Celebrate African Heritage Month in February


Edwin Borden, the first African-Canadian graduate of Acadia

In December 1995, Canada’s House of Commons, officially recognized February as Black History Month following unanimous endorsement of a motion by Jean Augustine, the first Black woman elected to Parliament. In 2008, Acadia alumnus, Donald Oliver (’60), the first Black man appointed to Canada’s Senate, introduced the Motion to Recognize the Contributions of Black Canadians and February as Black History Month, receiving unanimous support from his Senate colleagues. Black History month has been known as African Heritage Month in Nova Scotia since 1996.

Acadia was one of the North America’s earliest universities to admit and graduate persons of African descent. In 1892, Edwin Borden from Truro, NS, earned his Bachelor of Arts and in 1896, his Master of Arts. He later earned his PhD and served a long and distinguished career as a church leader, educator, and college president in the United States.

Acadia’s Black Students Association hopes to open communication during African Heritage Month

February marks the start of African Heritage Month and Acadia’s Black Students Association has organized a series of events throughout the month.

Nendel Gofwan, President of Acadia’s Black Students Association (BSA) says events this month are open to all students, community members, and general public, she stresses that the association wants to focus on promoting diversity by increasing visibility on campus.

“I know of students who aren’t aware African Heritage Month happens in February.” Gofwan says. “The plan for this month is to make African Heritage Month more visible.”

Some of the key events the BSA has planned include an open mic, spoken word night hosted by poet El Jones on February 12th, and an interactive discussion on peaceful resistance, facilitated by the association on February 14h.

“We thought this topic was relevant to our students but also to people in the community so we want to make it a very interactive discussion.” Gofwan says. “We want to promote these kinds of open discussions on campus because our purpose at the BSA is for Black students from different parts of the world who are Acadia students to feel comfortable sharing their experiences through open communication.”

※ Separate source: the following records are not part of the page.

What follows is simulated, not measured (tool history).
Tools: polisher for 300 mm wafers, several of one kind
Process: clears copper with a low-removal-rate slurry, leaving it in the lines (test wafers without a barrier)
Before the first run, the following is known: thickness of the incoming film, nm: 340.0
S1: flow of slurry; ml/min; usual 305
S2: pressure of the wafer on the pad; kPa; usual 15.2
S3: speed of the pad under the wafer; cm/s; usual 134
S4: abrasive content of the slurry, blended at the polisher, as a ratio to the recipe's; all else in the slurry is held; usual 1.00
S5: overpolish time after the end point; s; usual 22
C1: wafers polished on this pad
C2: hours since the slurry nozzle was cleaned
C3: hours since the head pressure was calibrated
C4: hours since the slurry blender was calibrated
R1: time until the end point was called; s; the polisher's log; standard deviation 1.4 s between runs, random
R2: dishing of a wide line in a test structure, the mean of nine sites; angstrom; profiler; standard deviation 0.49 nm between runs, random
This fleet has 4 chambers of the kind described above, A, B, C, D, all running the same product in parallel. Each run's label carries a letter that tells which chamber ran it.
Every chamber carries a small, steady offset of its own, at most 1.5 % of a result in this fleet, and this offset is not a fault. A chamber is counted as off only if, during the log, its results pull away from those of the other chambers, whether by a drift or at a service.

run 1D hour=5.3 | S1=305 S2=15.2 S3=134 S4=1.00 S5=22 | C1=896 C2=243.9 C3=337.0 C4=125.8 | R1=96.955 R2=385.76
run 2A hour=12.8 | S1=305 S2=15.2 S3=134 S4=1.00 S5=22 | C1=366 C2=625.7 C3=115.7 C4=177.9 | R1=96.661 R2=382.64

While February is dedicated to African Heritage, Gofwan says the BSA’s goal is to continue to encourage diversity, inclusion and communication on campus throughout the whole year by continuously reaching out to students and taking suggestions and feedback.

“Everyone is welcome to bring ideas to the table,” she says. “I think with what we have planned this month, we’re going to attract people but we plan to reach out via email as the year goes on to encourage students to write to us with events and activities they’d like to see.”

“In the future we would like for the BSA to evolve from a club to an internal organization in the university, representing Black students but including all other students as well,” she adds. “We’re a small community here at Acadia and people often get to know each other well and this can be a really good thing in terms of inclusivity.”